Figure 1. Total shad passage through the Easton and Chain Dam fishways since the inception of monitoring in 1994. Note total shad passage for 2010 is provisional as monitoring continues for the remainder of the season.
The 2010 American shad migration into the Lehigh River continues to surpass the low levels posted in 2008 (408 shad) and 2009 (425 shad). Why the difference in numbers passed amongst the 2010 passage and the last two years? While annual natural cyclic fluctuations in shad population abundance strongly influences passage through the Easton Dam fishway; low passage in 2008 and 2009 was likely influenced by adverse climatic and flow conditions that existed during the spring run in those years. Temperatures in 2008 and 2009 fluctuated wildly during the traditional peak periods of the run, with persistent decreases of river temperature, sometimes resulting in a change of a degree or more in a single day. Movement of American shad and spawning activity typically ceases when the river temperatures drops 1°C (1.8°F) or more. In 2010, water temperatures consistently increased following brief cooling periods in the second and third weeks of May, yielding suitable conditions for shad movement.
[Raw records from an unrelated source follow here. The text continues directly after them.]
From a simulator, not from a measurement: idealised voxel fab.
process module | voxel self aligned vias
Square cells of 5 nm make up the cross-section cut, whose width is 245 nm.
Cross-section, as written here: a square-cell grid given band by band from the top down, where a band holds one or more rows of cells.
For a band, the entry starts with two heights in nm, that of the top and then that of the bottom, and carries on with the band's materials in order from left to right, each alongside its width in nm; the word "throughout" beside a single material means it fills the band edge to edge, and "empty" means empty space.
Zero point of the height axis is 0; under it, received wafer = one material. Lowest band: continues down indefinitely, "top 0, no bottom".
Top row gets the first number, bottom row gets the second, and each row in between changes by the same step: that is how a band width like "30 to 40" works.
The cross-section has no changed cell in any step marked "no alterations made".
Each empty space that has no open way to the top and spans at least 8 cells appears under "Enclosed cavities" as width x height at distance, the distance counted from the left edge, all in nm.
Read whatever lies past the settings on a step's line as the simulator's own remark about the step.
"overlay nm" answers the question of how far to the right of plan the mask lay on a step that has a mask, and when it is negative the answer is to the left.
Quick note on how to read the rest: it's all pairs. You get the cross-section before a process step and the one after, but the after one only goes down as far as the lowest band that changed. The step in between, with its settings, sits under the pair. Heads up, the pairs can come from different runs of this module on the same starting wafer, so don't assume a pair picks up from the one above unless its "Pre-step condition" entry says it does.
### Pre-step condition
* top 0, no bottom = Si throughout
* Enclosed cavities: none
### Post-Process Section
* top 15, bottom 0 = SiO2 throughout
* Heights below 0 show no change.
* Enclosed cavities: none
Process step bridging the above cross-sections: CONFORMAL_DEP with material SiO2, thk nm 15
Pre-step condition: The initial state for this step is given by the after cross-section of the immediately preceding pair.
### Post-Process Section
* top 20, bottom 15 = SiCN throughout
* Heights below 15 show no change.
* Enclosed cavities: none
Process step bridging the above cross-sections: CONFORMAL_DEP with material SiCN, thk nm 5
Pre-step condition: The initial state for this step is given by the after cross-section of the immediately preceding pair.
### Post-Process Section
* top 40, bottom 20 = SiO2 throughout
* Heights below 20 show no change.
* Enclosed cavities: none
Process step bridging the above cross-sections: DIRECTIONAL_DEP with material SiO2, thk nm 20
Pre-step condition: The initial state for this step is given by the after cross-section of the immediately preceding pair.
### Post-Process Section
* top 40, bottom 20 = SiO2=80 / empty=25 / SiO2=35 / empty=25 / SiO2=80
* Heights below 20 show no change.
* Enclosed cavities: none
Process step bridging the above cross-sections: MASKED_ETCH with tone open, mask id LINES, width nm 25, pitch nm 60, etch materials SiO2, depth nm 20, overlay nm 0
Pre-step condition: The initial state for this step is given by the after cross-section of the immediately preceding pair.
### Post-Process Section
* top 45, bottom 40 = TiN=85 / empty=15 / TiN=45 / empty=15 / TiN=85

Flow also plays a part in successful passage of shad through the fishways. Typically, river flows tend to decrease during the shad migration allowing fishway attraction flows to “stand out” from dam spillage, which increases the chance of shad entering the Easton Dam fishway. Historic information tells us that American shad passage through the Easton Dam fishway generally begins when the Lehigh River and Delaware River flows fall below 4,000 cfs and 15,000 cfs, respectively and passage of shad is optimal when flows range between 2,000 to 4,000 cfs and 4,000 to 6,000 cfs respectively. In 2008 and 2009, river flows were constantly changing due rain from cold frontal passage during the entire springtime run, subsuming fishway attraction flows. For the 2010 shad run, river flows generally decreased after a strong influx of rain water during the first weeks of April and May, with minor increases of flow in the second and third week of May corresponding to the passage of weak cold frontal activity. One key difference in river flow amongst the three years was the very strong discharge (~ 9,000 cfs) observed during the first week of April in 2010 that was not evident in either 2008 or 2009 (< 4,100 cfs). This output of water from the Lehigh River may have helped shad differentiate the Lehigh River from Delaware River water based on its unique water chemistry. Thus, allowing Lehigh River shad to more easily “home” to their natal river.
Shad passage through the Chain Dam fishway is another story. Despite greater movement through the Easton Dam fishway in 2010, passage through the Chain Dam fishway continues to remain low. Time-lapsed video recording had only documented a total of 76 shad passing the Chain Dam fishway as of the May 22nd at 10:50 p.m. The efficiency of the Chain Dam shad passage is measured as a percentage of the Easton Dam fishway passage. In previous years, the percent passage at Chain Dam has varied dramatically, including the period after fishway upgrade which occurred in 2000. In the last 10 years, rates varied from a low of 9.5 in 2003 to a high of 44.6 in 2002. However, from a percent passage standpoint, the Chain Dam fishway is performing even poorer in 2010 than in the recent Easton Dam fishway low passage years of 2008 and 2009, of which 20.6 and 14.1 percent of those runs, respectively, successfully passed the Chain Dam fishway. That’s nearly double the passage rate posted so far for the 2010 run (6.2%). One encouraging statistic, however, is that historically total shad passage through the Chain Dam fishway has been highly correlated with shad passage at the Easton Dam fishway. Thus, passage of shad at Chain Dam fishway might increase as the season progresses.